# Game Recommender — Compile Data

All data is extracted from [Backloggd](https://backloggd.com/games/lib/popular/) and [IGDB](https://www.igdb.com/).

In [1]:
# General
import re
import numpy as np
import pandas as pd
from tqdm.notebook import tqdm

# Web scraping
import requests
from bs4 import BeautifulSoup

# Utility
import time
import unidecode

import warnings
warnings.simplefilter('ignore')

Extract trending game titles, dev / genre tags and game summaries from Backloggd:

In [2]:
BASE_URL = 'https://backloggd.com/'
SEARCH_URL = "https://backloggd.com/games/lib/popular?page="

In [3]:
game_data = []

for page_number in tqdm(range(1, 41), total=40):
    response = requests.get(f"{SEARCH_URL}{page_number}")
    soup = BeautifulSoup(response.content, 'html.parser')

    try:
        # Fetch game titles along with href link to the game's info page
        for div in soup.find_all('div', {'class': 'col-2 my-2 px-1 px-md-2'}):
            title, game_info_url = div.div.text.strip(), div.a['href']
            game_data.append([title, f"{BASE_URL}{game_info_url}"])
    except Exception as e:
        print(f"Error at page number: {page_number} — {e}")

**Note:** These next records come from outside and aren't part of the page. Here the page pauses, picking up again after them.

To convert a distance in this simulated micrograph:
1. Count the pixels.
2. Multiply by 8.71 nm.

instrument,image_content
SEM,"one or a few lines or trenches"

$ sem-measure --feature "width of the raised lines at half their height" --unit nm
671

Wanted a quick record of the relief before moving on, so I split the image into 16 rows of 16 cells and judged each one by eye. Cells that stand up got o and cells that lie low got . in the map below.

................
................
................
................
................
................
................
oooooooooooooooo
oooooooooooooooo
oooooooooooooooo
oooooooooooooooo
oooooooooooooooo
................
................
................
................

HBox(children=(FloatProgress(value=0.0, max=40.0), HTML(value='')))




In [4]:
print(game_data[:5])

[['Elden Ring', 'https://backloggd.com//games/elden-ring/'], ['The Legend of Zelda: Tears of the Kingdom', 'https://backloggd.com//games/the-legend-of-zelda-tears-of-the-kingdom/'], ["Baldur's Gate 3", 'https://backloggd.com//games/baldurs-gate-3/'], ['The Legend of Zelda: Breath of the Wild', 'https://backloggd.com//games/the-legend-of-zelda-breath-of-the-wild/'], ['Hades', 'https://backloggd.com//games/hades--1/']]


In [5]:
for i in tqdm(range(len(game_data)), total=len(game_data)):
    game_title, game_info_url = game_data[i][0], game_data[i][1]
    
    response = requests.get(game_info_url)
    soup = BeautifulSoup(response.content, 'html.parser')

    try:
        # Split dev tags and remove additional whitespace from each string
        developers = [
            re.sub('\s+', ' ', dev_name).strip() for dev_name in\
            soup.find('div', {'class': 'col-auto pl-lg-1 sub-title'})\
            .text.replace('by\n', '').strip().split(',')
        ]
        
        genre_tags = [tag.text for tag in soup.find_all('p', {'class': 'genre-tag'})]
        game_summary = soup.find('div', {'id': 'collapseSummary'}).text.strip()
    except Exception as e:
        print(f"Error at index pos; {i}, {game_title} – {e}")
        continue

    # Store data in new_games_df
    game_data[i].append(developers)
    game_data[i].append(genre_tags)
    game_data[i].append(game_summary)

HBox(children=(FloatProgress(value=0.0, max=1440.0), HTML(value='')))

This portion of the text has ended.